Building a Watchdog for IBM Data Replication on CP4D: Pause, Heal, Resume!
Authors: @SHAILESH JAMLOKI @SHERIN JOSE
IBM Data Replication on CP4D is a powerful tool for keeping data flowing across systems in near real-time. But like any long-running process, replication jobs can occasionally hit runtime issues — especially memory stalls that aren't always visible in the job status but show up in the logs. Instead of relying on manual checks, we can build a lightweight Python-based watchdog that monitors logs, detects these stalls, and automatically pauses and resumes the job to keep it healthy. Let’s walk through how to do it.

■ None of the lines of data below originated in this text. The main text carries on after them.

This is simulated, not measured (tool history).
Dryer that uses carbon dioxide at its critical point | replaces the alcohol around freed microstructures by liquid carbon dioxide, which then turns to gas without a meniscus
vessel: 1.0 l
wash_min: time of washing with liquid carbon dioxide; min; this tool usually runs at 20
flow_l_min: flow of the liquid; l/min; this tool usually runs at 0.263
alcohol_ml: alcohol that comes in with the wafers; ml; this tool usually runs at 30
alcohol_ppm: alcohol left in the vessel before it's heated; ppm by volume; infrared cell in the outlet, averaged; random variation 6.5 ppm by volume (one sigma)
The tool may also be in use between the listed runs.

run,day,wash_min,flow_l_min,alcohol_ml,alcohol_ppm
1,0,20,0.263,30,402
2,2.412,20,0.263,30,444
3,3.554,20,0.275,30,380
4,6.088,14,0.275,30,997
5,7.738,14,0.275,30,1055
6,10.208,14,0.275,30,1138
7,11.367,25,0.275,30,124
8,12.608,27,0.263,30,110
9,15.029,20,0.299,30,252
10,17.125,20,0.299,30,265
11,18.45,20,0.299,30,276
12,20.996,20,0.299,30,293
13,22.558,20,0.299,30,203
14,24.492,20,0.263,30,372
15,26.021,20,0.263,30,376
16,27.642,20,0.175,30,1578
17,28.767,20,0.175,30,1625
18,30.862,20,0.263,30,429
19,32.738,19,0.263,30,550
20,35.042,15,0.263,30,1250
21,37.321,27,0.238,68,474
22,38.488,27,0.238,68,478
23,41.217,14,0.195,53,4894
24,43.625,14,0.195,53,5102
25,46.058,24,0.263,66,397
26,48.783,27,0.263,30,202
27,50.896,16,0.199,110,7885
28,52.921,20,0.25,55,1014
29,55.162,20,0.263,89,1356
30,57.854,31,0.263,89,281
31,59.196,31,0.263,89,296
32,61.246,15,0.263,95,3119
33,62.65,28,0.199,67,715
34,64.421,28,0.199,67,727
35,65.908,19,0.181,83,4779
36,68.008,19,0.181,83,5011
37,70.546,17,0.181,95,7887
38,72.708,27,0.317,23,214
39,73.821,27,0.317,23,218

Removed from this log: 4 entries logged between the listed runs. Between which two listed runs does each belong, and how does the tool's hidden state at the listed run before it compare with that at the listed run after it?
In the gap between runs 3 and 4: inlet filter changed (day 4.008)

🧩 Section 1: Why Replication Jobs Need a Watchdog
-
🔁 Replication jobs are long-running — they can run continuously for hours or days.
-
⚠️ Memory stalls like “Waiting for memory” are common in Oracle XStream and other sources.
-
🕵️♂️ Such issues often appear only in event logs, not in job status — making them easy to miss.
-
👀 Manual monitoring is unreliable — especially during off-hours or holidays.
-
🕒 Delays in detection mean lost time, data lag, or failed SLAs.
-
✅ A watchdog can detect patterns in real-time, act immediately, and keep your pipelines healthy.
-
📬 Optional alerting keeps humans in the loop, without constant babysitting.
🛠️ Section 2: The Watchdog Blueprint: What We’re Building
-
🧠 A smart Python script that watches your replication jobs like a hawk.
-
🔍 Periodically polls job logs via IBM Data Replication API on CP4D.
-
🧾 Looks for a specific warning pattern — e.g., Oracle XStream apply receiver states: [Waiting for memory].
-
⏸️ Automatically pauses the job when the pattern is detected — giving the system breathing room.
-
⏳ Waits for a configurable cool down period (e.g., 60 seconds).
-
▶️ Resumes the job once memory is likely reclaimed.
-
📧 Sends email alerts at each step — so you're always in the know.
-
🔁 Loops every few minutes — giving you continuous protection with zero manual effort.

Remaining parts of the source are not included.